President Barack Obama said he will name a White House-level czar to coordinate government efforts to fight an epidemic of cybercrime, which even touched his presidential campaign.
Cyberspace is real and so are the risks that come with it, said Obama in remarks Friday at the White House in which he discussed threats to the nation's digital infrastructure from organized crime, industrial spies and international espionage.
Obama said he would name an official to coordinate cybersecurity policies across the government and organize a response to any major cyber attack.
I'm creating a new office here at the White House that will be led by the cybersecurity coordinator. Because of the critical importance of this work, I will personally select this official, said Obama. This official will have my full support and regular access to me.

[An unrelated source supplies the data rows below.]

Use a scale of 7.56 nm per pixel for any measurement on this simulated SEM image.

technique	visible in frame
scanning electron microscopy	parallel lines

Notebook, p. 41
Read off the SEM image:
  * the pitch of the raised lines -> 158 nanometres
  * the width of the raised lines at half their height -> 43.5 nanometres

Obama said his administration would not dictate cybersecurity standards for private companies but would strengthen public-private partnerships and invest in research to develop better ways to secure information infrastructure.
He also stressed the importance of privacy. Our pursuit of cybersecurity will not -- I repeat, will not -- include monitoring private sector networks or Internet traffic.
Holes in U.S. cybersecurity defenses have allowed major incidents of thefts of personal identity, money, intellectual property and corporate secrets. They also allowed a penetration of Obama's campaign.
What isn't widely known is that during the general election hackers managed to penetrate our computer systems, said Obama. Between August and October, hackers gained access to emails and a range of campaign files, from policy position papers to travel plans.
The cybersecurity review, headed by Melissa Hathaway, had urged the president to name a White House coordinator to oversee cybersecurity.
The report, requested by Obama in February, also urged the creation of a strong National Security Council directorate on cybersecurity with a privacy official attached to it.
Other recommendations included preparation of a national strategy to secure U.S. digital networks and stronger international partnerships to fight cybercrime and espionage.
The report said the government, in working with the private sector, should consider tax incentives and reduced liability in exchange for improved security, or increased liability for lax security.
Separately, the Pentagon is considering creating a command dedicated to cyberspace, under the umbrella of U.S. Strategic Command, but Defense Secretary Robert Gates had made no decisions yet, said Pentagon spokesman Bryan Whitman.
We view cyberspace as a warfighting domain that we have to be able to operate within, said Whitman.
FBR Capital Markets analyst Daniel Ives said Friday's announcement could presage a surge in spending on security software purchased from companies like Symantec Corp and McAfee Inc, both of which have some government sales. We've heard for so long the government was going to spend. Finally the ball is going to start rolling, said Ives.
John Stewart, Cisco's chief security officer, said some of the important next steps would be on the international stage.
There's going to be a need for massive international cooperation in all this, he said. This will show up in varying venues, (like) trade negotiations.
Phillip Dunkelberger, president of security company PGP Corp, said he was hoping for concrete steps to secure the U.S. digital network -- for example, some idea of what the next generation of security architecture would look like.